Wednesday, October 30, 2013

The Origin of Clothes

According to the bible, Adam and Eve walked around naked, and they did not become ashamed of their nakedness until they ate from the Tree of Knowledge. We are not born wearing clothes, and our ancestors didn't have clothing brands or preferences, and yet today the clothes we wear are a firm part of our identity. Even the least fashion conscious people among us have clothing that they wear for work and more casual outfits for weekends and days off. Who invented clothes, and when did they become such an important part of our lives?
Neanderthal Fashion

According to Rebecca Wragg Sykes, an archaeologist at the University of Bordeaux, there is evidence to suggest that Neanderthals wore clothes. The oldest preserved fragments of garments are just 8,000 years old, but "ghost impressions" of clothing have been found in the graves of Homo Sapiens from far earlier than that, and scraps of dyed fabric have been found at a 30,000 year old cave site in Georgia. So, not only did our ancestors from tens of thousands of years ago cover themselves to stay warm, they cared, to some extent, what those cover-ups looked like.

From Cover Up to Comfort

Early garments were made of fur, rough fabrics, beads and teeth from animals. It wasn't until much more recently that our ancestors started to think about comfort. The first records of silk garments can be traced back to ancient China, about 10,000 years ago. Interestingly enough, Chinese legends claim that silk was invented by the Empress Si Ling Chi just 5,000 years ago.  The Empress stumbled upon the properties of silk entirely by accident, when a cocoon from a silk worm fell into her cup of tea. After seeing the cocoon unravel, she had the fine strands spun into threads, and that accidental process formed the basis of silk making for millennia to come,

Silk making stayed a Chinese secret for thousands of years. It was not until 200BC, when many Chinese people migrated to Korea, that the practice of making silk spread, and it took more than 1,000 years after that for silk to become commonplace in other parts of the world.

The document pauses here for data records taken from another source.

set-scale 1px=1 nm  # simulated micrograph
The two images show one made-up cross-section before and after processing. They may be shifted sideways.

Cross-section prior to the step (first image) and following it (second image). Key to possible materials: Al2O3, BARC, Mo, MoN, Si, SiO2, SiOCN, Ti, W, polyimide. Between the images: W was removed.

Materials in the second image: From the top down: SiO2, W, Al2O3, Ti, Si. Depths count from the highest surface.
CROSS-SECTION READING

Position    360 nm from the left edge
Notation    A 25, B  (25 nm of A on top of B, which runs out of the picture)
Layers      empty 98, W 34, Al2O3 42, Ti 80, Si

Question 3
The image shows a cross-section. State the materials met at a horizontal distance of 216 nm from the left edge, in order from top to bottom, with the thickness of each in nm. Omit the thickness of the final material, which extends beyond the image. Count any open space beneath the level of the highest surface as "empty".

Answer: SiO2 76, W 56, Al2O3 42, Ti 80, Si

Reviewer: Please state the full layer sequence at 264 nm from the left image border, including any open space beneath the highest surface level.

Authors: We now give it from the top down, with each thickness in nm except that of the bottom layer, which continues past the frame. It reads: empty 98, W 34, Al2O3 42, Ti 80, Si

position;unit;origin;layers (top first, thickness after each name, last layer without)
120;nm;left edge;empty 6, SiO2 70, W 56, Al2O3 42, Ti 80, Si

Becoming Fashion Conscious

While the idea of the rich wearing one type of garment and the poor wearing another was common throughout history, fashion as we know it today took much longer to develop. In the late 13th century, dyeing and wool-working technology advanced significantly, allowing for a wider variety of garments to be made more easily. It was those advances that gave rise to fashion in the modern sense of the word. Fashion conscious people would request curved seams (instead of the traditional straight steams) or have hose with different coloured wool for each leg.

Over the next few hundred years, fashions became more distinct and outlandish. The most well-off people would import new styles and textiles from foreign countries, and decorative lace and needlework became popular as ways to distinguish garments. A few decades after the industrial revolution occurred, mass production of clothing became a reality, and this meant affordable garments for all.

Modern clothing is comfortable, durable and highly customizable. We are lucky to live in a world of technical fabrics, natural silk and rugged denim. Our ancestors suffered for their love of fashion, wearing animal skins and uncomfortable woollen garments. Spare a thought for the Neanderthals and their bone necklaces next time you wrap up in a light and comfortable sarong.

We are all aware that clothing is a necessity, it’s very touching to think that everything we are taught today like sewing was once ‘discovered’ by the humankind. The discovery of new fabrics and new textiles allowed for more creativity and influenced the way people were dressed back than just like it is now. This post was written by Gozde who is currently working with Patra on a guide to the history of clothing and different clothing eras.   


  1. great post about history of clothing. we hardly ever give a thought to the clothes we wear. we simply go to the store and buy whenever we feel the need to perk up our wardrobe.

  2. Rajkumar, I ran through my History Lessons!
    Grateful to the inventor!
    We all love Clothes!

  3. Yes we are born naked but gradually the necessity of clothing became prevalent and then the sense of making the clothing bit fashionable became prominent.

  4. Interesting insights on clothing. The irony is that today we are more fashion conscious, have the best of designers and fabric, but have gone back to Adam and Eve days - wearing bare minimal of clothing. Well, not true for everyone, but most of the people today promote the idea of 'well dressed' as being 'under-dressed'.